Hello,
In armv8 Spec, CTR_EL0.DIC/IDC is described as follows:
I really don't get the point of the two bits.
Can someone give me a scenario to explain how the two bits affect?
really appreciated.
The scenario is explained in the section "E2.2.5 Concurrent modification and execution of instructions" of the armv8 manual, under a comment "Coherency example for self-modifying code". The instructions that IDC and DIC target are respectively the DCache Clean and the ICache Invalidate seen in the code sequence associated with that example.
These bits, when set to 1, allow the software to skip/remove instructions which otherwise would be necessary to establish coherency between the DCache and the ICache.
These bits are how an armv8 implementation informs the software whether it needs to Clean the DCache and Invalidate the ICache when the CPU wants to execute the instruction stream which it wrote (under a normal, cache-enabled scenario).
In Cortex-A72 TRM, these bits are RES0, which means that, on A72, the software must perform both DCache Clean (unless the other conditions about LoC or about LoUIS && LoUIU apply) and and ICache Invalidate to the PoU before the CPU can execute the instruction stream it wrote. Performing DCache Clean and ICache Invalidate targets the weakest of the implementations; that code sequence should work without change even on implementations which provide stronger guaratees (i.e. set either or both of IDC/DIC to 1)
In Cortex-A76, the IDC bit can be 1. If it is 1, the software does not need to run DCache Clean (but presumably must still run ICache Invalidate since A76 has DIC bit as RES0).
On Linux, one can see how IDC bit being 1 can help reduce code:
SYM_FUNC_START(dcache_clean_pou) alternative_if ARM64_HAS_CACHE_IDC dsb ishst ret alternative_else_nop_endif dcache_by_line_op cvau, ish, x0, x1, x2, x3 ret SYM_FUNC_END(dcache_clean_pou)
With IDC facility avilable, all the dcache_clean_pou needs to do is to ensure that the writes are complete, and any automatic DCache clean maintenance (presumed to be provided by the IDC facility) is also complete. Without the IDC facility, the OS must perform the DCache Clean to PoU.
Similarly when DIC facility is available (not shown above), the OS just needs to flush its pipeline and refetch from ICache by calling ISB - the ICache invalidation has been automatically handled in the background by the hardware, for instance.

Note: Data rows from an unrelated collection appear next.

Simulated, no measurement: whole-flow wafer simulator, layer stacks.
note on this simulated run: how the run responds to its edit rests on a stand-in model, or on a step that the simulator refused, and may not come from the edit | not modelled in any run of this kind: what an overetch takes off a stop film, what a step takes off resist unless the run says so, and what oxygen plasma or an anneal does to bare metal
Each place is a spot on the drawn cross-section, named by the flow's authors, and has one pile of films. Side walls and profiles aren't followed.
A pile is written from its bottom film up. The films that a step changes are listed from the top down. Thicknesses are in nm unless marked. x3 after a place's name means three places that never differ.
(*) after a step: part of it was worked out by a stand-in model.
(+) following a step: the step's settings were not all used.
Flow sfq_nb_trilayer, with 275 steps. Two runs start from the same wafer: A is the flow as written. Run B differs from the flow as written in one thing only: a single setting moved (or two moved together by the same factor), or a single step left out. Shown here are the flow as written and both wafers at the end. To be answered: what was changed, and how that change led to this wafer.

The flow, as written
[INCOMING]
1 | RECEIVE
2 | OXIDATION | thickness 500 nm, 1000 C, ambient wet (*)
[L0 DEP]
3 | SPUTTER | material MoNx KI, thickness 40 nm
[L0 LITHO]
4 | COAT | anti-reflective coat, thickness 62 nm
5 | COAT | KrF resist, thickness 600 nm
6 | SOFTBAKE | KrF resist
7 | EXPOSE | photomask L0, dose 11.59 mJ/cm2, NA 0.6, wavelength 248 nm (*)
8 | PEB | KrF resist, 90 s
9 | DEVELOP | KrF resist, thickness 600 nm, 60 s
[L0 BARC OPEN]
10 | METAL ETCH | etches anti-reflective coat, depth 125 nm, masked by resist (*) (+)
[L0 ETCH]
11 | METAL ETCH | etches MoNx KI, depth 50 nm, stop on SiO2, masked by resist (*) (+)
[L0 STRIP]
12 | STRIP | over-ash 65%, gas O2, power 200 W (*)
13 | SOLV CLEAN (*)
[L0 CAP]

I have read the linux code.
Can I say that DCache clean will not be needed for any cache coherency situation since the hardware will do it when IDC = 1?
digital_kevin said:Can I say that DCache clean will not be needed for any cache coherency situation since the hardware will do it when IDC = 1?
One cannot say that.
The IDC/DIC facility is limited to establishing coherency between the DCache and the ICache. The facility does not dictate rules for other situations dealing with coherency.
For e.g., when cacheable data is to be read by a device through DMA, it is typically required to clean the data cache upto the PoC, so that the device reads the updated data and not the stale data. The IDC bit does not cast influence over this coherency situation (unless, for instance, PoC is the same as PoU, etc.).
Thank your for the detailed reply.
So the key point is DCache and ICache coherency. It seems that this kind of coherency is not common.
Except self-modifying code, is there any other DCache-ICache coherency situation we should pay attention to?
I would say moving code from disk to RAM is such a situation.
42Bastian Schick is correct.
The situation also arises in case of dynamic compilation (C#, or emulation/virtualization like QEMU), or in case of debugging (setting a breakpoint usually requires modifying the instruction stream).